Histogram aggregator

668 views
Skip to first unread message

Steve

unread,
May 15, 2013, 6:37:32 AM5/15/13
to druid-de...@googlegroups.com
Hi,

I've noticed a Histogram aggregator in the Druid source. This seems quite useful but I'm guessing the reason it isn't documented is because it doesn't work yet. I get the following exception when trying to use it:

java.lang.UnsupportedOperationException: HistogramAggregatorFactory does not support getTypeName()
at com.metamx.druid.aggregation.HistogramAggregatorFactory.getTypeName(HistogramAggregatorFactory.java:152)
at com.metamx.druid.index.v1.IncrementalIndex.<init>(IncrementalIndex.java:108)
at com.metamx.druid.realtime.plumber.Sink.makeNewCurrIndex(Sink.java:157)
at com.metamx.druid.realtime.plumber.Sink.<init>(Sink.java:67)
at com.metamx.druid.realtime.plumber.RealtimePlumberSchool$1.getSink(RealtimePlumberSchool.java:213)
at com.metamx.druid.realtime.RealtimeManager$FireChief.run(RealtimeManager.java:168)

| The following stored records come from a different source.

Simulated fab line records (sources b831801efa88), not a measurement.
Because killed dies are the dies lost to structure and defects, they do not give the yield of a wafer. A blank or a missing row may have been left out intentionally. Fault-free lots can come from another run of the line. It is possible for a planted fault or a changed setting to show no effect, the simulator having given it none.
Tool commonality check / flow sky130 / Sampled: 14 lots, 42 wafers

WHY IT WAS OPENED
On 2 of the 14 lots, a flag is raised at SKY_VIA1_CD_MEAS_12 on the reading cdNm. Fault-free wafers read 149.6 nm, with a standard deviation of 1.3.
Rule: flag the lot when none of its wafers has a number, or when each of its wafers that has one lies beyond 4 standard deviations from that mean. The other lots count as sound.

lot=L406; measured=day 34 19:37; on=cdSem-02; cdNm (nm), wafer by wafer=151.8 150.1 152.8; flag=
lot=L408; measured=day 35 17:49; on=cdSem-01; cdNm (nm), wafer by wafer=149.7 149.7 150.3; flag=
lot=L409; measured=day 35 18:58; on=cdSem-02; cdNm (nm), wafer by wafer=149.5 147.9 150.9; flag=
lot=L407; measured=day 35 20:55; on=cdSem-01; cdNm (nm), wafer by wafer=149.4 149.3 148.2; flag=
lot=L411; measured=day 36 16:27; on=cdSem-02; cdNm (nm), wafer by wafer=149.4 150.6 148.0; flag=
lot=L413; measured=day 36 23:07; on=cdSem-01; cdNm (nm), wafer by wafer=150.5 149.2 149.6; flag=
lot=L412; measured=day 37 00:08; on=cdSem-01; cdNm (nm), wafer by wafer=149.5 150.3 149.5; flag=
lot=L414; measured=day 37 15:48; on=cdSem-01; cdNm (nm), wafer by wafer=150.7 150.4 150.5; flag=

Is anybody working on making the Histogram aggregator functional? Alternatively any tips on things to investigate or use as a guide so I can look into fixing this would be appreciated as there's not much in the way of documentation in this area right now.

Thanks.

Eric Tschetter

unread,
May 15, 2013, 12:16:07 PM5/15/13
to druid-de...@googlegroups.com
Steve,

The Histogram aggregator currently only exists as a query aggregator, it doesn't work if you are trying to index (ingest) data with it.  What it can do is provide a histogram of data that has already been indexed.  This is primarily useful only if your dimension set is such that you don't actually ever aggregate events together.  We implemented it to do things like introspect the level of summarization we are getting (if you have a "count" field in the summarized data, then a histogram of that field will show you how many rows rows are the result of only 1 events, 2 events, etc.).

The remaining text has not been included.